Munich police chief Werner Feiler also assured visitors that "we have no indication of a concrete danger."

"Go out, have a good time, celebrate - but please pay attention to the normal rules," he said.

The city has hired twice as many security guards as last year to ensure security, while an additional 100 police officers will be present in and around the festival.

And for the first time in its almost 200-year history, the festival area will be completely fenced in. Authorities say that the fence can be dismantled in less than a minute in the event of mass panic or overcrowding. 

Big bags and rucksacks are also prohibited on festival grounds this year. In addition there will be tighter controls at the gates to ensure that people stick to this rule.

Any bags that have a volume larger than three litres will not be allowed in. But they can be handed in outside the grounds once they have gone through a check of their contents, Schmid stated.

"The best solution is to not bring these things at all," he said. 

There have been heightened security concerns ever since three attacks happened in the space of a week in July, two of which were claimed by terror group Isis.

In one attack an 18-year-old Iranian-German killed nine people and himself and wounded dozens more in a shooting spree at a busy Munich shopping centre on a Friday evening.

The Monday before, a 17-year-old Afghan refugee wounded five people with an axe on a train near the Bavarian town of Würzburg, but was shot dead later by police.

On the following Sunday a 27-year-old Syrian migrant set off an explosion at a bar in thenearby town of Ansbach, killing himself and wounding over a dozen others.

The prospect of a terror attack is not a new one this year, especially given that the beloved folk fest was already the site of an attack in 1980.

That year, a right-wing extremist planted a bomb that killed 12 people and himself, as well as injuring more than 200.

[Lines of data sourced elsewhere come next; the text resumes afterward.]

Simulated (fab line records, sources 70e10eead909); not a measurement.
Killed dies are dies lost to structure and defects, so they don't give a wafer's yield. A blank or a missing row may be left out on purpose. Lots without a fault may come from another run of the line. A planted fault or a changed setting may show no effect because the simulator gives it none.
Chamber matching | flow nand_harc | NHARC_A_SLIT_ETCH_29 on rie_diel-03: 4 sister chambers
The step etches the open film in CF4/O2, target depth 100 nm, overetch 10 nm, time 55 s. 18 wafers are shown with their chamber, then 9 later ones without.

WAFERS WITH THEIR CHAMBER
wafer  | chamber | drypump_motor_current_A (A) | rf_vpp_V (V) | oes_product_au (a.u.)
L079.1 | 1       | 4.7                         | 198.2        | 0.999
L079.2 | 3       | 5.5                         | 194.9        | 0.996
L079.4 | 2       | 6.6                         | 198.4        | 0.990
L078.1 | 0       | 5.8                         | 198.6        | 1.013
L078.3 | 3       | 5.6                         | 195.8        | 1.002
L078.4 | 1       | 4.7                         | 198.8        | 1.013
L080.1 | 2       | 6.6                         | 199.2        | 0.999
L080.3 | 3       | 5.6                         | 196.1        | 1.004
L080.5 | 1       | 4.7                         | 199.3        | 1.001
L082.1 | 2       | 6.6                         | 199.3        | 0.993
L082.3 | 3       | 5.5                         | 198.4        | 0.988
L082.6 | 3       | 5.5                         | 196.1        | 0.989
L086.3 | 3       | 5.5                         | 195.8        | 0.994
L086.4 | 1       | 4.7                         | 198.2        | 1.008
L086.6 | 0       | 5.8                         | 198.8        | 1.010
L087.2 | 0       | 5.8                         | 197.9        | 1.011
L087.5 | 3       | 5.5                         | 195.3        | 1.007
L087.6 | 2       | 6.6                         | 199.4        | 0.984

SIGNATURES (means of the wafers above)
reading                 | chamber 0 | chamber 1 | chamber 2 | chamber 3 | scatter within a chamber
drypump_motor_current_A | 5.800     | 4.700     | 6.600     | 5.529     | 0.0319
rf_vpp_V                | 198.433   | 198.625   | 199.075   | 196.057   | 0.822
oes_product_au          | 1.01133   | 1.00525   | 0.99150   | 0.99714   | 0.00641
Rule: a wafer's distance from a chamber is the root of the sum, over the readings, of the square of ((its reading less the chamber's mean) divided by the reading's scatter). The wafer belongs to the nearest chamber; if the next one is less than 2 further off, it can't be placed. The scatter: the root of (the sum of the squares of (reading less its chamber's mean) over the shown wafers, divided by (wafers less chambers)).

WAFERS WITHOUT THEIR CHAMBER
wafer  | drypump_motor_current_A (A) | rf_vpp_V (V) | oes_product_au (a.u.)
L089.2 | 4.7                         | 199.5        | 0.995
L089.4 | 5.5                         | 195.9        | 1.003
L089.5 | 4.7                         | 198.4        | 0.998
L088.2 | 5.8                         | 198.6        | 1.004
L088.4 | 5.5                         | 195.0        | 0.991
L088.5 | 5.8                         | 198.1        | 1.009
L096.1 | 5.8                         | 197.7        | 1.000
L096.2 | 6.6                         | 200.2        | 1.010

Despite the increased risk, politicians, comedians, and other celebrities have called on people to come to the festival, reasoning that staying away would play into the hands of terrorists and criminals.

And it seems as though beer lovers aren't afraid of another attack: the speaker of the Oktoberfest innkeepers, Toni Roiderer, said there hadn’t been any more cancellations of reserved tables than usual.

“We’re not going to let a bunch of crazy people bring down our high spirits,” he said.